This is the detailed post to go with yesterday's quick discussion about proximity search. All the code is available on GitHub.

This assumes a bit of NodeJS knowledge, a working copy of homebrew or something similar.

Install

  • MongoDB - brew install mongodb
  • NodeJS
  • NPM (included in NodeJS installer these days)

These are included in the package.json but it can't hurt to mention them here:

  • npm install twitter (node twitter streaming API library)
  • npm install mongodb (native mongodb driver for node)
  • npm install express (for convenience with API later)

Start mongod in the background. We don't quite need it yet but it needs done at some point, may as well do it now.

Create a Twitter App

Fill out the form Then press the button to get the single-user access token and key. I love that Twitter does this now, rather than having to create a full authentication flow for single-user applications.

ingest.js

(open the ingest.js file and read along with this bit)
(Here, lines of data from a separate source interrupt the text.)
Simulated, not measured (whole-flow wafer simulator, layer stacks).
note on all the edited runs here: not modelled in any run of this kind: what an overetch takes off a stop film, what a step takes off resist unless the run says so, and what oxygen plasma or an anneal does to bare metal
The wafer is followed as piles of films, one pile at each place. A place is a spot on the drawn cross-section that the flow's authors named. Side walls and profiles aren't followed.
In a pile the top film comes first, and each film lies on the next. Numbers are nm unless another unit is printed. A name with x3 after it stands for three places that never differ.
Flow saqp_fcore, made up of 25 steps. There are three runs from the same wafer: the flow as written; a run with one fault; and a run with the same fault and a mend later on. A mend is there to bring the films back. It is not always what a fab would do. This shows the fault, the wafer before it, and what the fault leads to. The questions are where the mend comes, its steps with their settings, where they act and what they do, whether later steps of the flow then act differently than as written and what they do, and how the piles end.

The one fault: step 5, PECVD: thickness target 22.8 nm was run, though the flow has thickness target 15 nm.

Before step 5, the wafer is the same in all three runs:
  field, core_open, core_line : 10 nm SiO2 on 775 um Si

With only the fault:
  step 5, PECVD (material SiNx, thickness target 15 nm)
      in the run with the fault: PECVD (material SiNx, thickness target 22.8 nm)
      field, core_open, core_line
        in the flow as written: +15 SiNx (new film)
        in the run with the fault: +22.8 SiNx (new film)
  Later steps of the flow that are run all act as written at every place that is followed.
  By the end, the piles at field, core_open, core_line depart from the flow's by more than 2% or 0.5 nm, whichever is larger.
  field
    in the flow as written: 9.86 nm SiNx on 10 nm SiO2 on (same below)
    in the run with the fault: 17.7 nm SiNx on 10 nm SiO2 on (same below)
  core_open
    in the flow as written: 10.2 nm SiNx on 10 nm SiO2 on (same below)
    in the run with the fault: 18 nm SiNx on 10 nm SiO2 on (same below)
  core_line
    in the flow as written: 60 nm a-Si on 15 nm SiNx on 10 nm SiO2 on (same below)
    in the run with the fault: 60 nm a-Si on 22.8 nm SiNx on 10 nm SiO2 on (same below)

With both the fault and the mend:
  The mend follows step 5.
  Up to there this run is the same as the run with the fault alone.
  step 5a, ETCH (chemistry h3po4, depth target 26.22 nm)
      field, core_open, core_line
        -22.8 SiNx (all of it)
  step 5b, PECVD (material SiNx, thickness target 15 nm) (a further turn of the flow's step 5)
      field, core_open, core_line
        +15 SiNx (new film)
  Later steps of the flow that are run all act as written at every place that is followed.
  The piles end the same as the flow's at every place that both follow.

Using the basic native MongoDB driver, everything must be done in the database.open callback. This might lead to a bit of Nested Callback Fury but if it bothers you or becomes a bit too furious for your particular implementation, there are a couple of alternative Node-MongoDB modules that abstract this out a bit.

// Open the proximity database
db.open(function() {
    // Open the post collection
    db.collection('posts', function(err, collection) {
        // Start listening to the global stream
        twit.stream('statuses/sample', function(stream) {
            // For each post
            stream.on('data', function(data) {
                if ( !! data.geo) {
                    collection.insert(data);
                }
            });
        });
    });
});

Index the data

The hard work has all been done for us: Geospatial Indexing in MongoDB. That's a good thing.

Ensure the system has a Geospatial index on the tweets.

db.posts.ensureIndex({"geo.coordinates" : "2d"})

Standard Geospatial search query:

db.posts.find({"geo.coordinates": {$near: [50, 13]}}).pretty()
(find the closest points to (50,13) and return them sorted by distance)

By this point, we've got a database full of geo-searchable posts and a way to do a proximity search on them. To be fair, it's more down to mongodb than anything we've done.

Next, we extend the search on those posts to allow filtering by query


db.posts.find({"geo.coordinates": {$near: [50, 13]}, text: /.*searchterm.*/}).pretty()

API

Super simple API, we only have two main query types:

  • /proximity?latitude=55&longitude=13
  • /proximity?latitude=55&longitude=13&q=searchterm

Each of these can take an optional 'callback' parameter to enable jsonp. We're using express so the callback parameter and content type for returning JSON are both handled automatically.

api.js

(open the api.js file and read along with this bit)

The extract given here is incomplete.